HOUSTON (AP) — Now that the sun is finally shining and the murky, brown floodwaters are slowly receding in much of the Houston area, grim reality is setting in.

Harvey is about to release its dead.

In Texas, the official death toll stood at 23 on Wednesday, although authorities were investigating an additional 17 deaths to determine whether they were storm related. Officials fear that the number of fatalities will climb sharply in coming days as neighbors, emergency workers and family members search for the missing — and discover the bodies of people trapped in waterlogged homes or encased in underwater graves inside cars. And the death toll might rise even further in the recovery phase, from car crashes, carbon monoxide poisoning or other accidents during cleanup.

“Historically all estimates of deaths are wrong in the beginning,” said Craig Fugate, who was the Federal Emergency Management Agency director from 2009 until earlier this year.

Already, the nation is shocked by the horrors revealed as the storm moves out of the area and east toward Louisiana and points north.

The first confirmed fatality came early: A man in the Gulf coastal city of Rockport was killed in a fire late Friday as the storm raged ashore.

On Wednesday, officials located a submerged van that seven members of a Houston family had been traveling in when it was swept off a bridge and into a storm-ravaged bayou. Samuel Saldivar told police he was trying to bring his elderly parents and his brother’s four grandchildren to safety from their flooded home on Sunday when the van he was driving was tossed by a strong current into the bayou as it crossed the bridge. He escaped through a window but the six others were trapped when the van’s partially submerged sliding door wouldn’t open.

Also Wednesday, authorities said 65-year-old Donald Rogers and his 58-year-old wife, Rochelle, drowned when they were swept away by a current after driving their pickup truck into floodwaters in a rural area southwest of Houston. Fort Bend County Sheriff’s Maj. Chad Norvell said the couple was on the phone with 911 asking for help when the line went silent. When officers found the truck, it was completely submerged.

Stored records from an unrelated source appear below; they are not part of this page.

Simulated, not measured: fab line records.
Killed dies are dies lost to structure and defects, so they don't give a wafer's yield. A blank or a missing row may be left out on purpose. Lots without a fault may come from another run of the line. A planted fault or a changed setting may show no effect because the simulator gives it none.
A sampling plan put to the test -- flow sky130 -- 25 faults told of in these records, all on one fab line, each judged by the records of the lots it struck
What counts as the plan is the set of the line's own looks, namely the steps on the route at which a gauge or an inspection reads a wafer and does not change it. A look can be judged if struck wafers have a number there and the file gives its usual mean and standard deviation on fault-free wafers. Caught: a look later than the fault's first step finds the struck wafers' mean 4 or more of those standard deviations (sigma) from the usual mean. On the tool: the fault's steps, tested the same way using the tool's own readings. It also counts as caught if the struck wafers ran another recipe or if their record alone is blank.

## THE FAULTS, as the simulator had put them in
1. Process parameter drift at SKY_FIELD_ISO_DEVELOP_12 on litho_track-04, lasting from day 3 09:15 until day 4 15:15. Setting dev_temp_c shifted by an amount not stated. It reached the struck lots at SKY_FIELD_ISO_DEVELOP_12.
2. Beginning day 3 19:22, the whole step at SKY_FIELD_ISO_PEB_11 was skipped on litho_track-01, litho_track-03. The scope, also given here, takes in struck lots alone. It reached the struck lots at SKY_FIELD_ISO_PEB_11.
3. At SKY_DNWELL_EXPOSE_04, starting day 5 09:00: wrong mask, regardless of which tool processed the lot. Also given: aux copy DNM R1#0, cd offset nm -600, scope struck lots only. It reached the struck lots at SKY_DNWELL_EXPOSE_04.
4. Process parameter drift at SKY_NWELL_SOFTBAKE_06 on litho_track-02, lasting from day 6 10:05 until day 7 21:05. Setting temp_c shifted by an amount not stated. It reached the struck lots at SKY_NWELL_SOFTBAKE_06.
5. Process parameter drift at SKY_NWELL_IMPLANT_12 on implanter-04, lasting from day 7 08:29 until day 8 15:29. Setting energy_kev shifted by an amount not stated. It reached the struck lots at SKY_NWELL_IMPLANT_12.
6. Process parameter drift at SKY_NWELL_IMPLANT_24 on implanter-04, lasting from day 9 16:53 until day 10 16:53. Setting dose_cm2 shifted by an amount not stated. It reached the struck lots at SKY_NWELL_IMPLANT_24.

On Tuesday afternoon, a 3-year-old girl was found alive in a rain-swollen canal, clinging to the body of her drowned mother in Beaumont, Texas. A second woman was confirmed dead in Beaumont on Wednesday.

Earlier Tuesday, the body of 61-year-old Houston Police Sgt. Steve Perez was found in his car. He’d been swept down a flooded road as he drove to his precinct, determined to serve his community.